Configure dataflows in Azure IoT Operations

Important

Azure IoT Operations Preview – enabled by Azure Arc is currently in preview. You shouldn't use this preview software in production environments.

You'll need to deploy a new Azure IoT Operations installation when a generally available release is made available. You won't be able to upgrade a preview installation.

See the Supplemental Terms of Use for Microsoft Azure Previews for legal terms that apply to Azure features that are in beta, preview, or otherwise not yet released into general availability.

A dataflow is the path that data takes from the source to the destination with optional transformations. You can configure the dataflow by creating a Dataflow custom resource or using the Azure IoT Operations Studio portal. A dataflow is made up of three parts: the source, the transformation, and the destination.

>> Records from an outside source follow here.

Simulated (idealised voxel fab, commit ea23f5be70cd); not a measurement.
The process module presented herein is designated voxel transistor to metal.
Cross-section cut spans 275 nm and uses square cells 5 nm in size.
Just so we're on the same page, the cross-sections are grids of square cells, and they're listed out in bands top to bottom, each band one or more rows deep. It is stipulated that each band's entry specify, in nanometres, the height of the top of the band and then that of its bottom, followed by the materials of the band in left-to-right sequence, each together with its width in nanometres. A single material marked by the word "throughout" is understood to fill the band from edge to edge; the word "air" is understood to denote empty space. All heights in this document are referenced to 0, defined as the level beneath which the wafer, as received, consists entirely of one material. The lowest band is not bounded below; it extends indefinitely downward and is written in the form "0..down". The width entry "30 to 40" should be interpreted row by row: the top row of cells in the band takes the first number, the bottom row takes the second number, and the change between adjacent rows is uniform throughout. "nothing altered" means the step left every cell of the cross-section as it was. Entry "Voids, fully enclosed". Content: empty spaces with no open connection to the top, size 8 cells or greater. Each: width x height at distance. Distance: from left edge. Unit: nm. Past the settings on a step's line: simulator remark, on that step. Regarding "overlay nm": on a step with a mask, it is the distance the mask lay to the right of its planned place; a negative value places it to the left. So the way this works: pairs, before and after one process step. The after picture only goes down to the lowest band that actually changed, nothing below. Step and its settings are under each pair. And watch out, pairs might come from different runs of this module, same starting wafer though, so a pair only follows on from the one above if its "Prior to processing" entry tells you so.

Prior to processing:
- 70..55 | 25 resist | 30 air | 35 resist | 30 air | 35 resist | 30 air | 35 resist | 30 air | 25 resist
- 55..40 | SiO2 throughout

Diagram of a dataflow showing flow from source to transform then destination.

To define the source and destination, you need to configure the dataflow endpoints. The transformation is optional and can include operations like enriching the data, filtering the data, and mapping the data to another field.

This article shows you how to create a dataflow with an example, including the source, transformation, and destination.

Prerequisites

Create dataflow

Once you have dataflow endpoints, you can use them to create a dataflow. Recall that a dataflow is made up of three parts: the source, the transformation, and the destination.

To create a dataflow in the operations experience portal, select Dataflow > Create dataflow.

Screenshot using operations experience portal to create a dataflow.

Review the following sections to learn how to configure the operation types of the dataflow.

Configure a source with a dataflow endpoint to get data

To configure a source for the dataflow, specify the endpoint reference and data source. You can specify a list of data sources for the endpoint.

Use Asset as a source

You can use an asset as the source for the dataflow. This is only available in the operations experience portal.

  1. Under Source details, select Asset.

  2. Select the asset you want to use as the source endpoint.

  3. Select Proceed.

    A list of datapoints for the selected asset is displayed.

    Screenshot using operations experience portal to select an asset as the source endpoint.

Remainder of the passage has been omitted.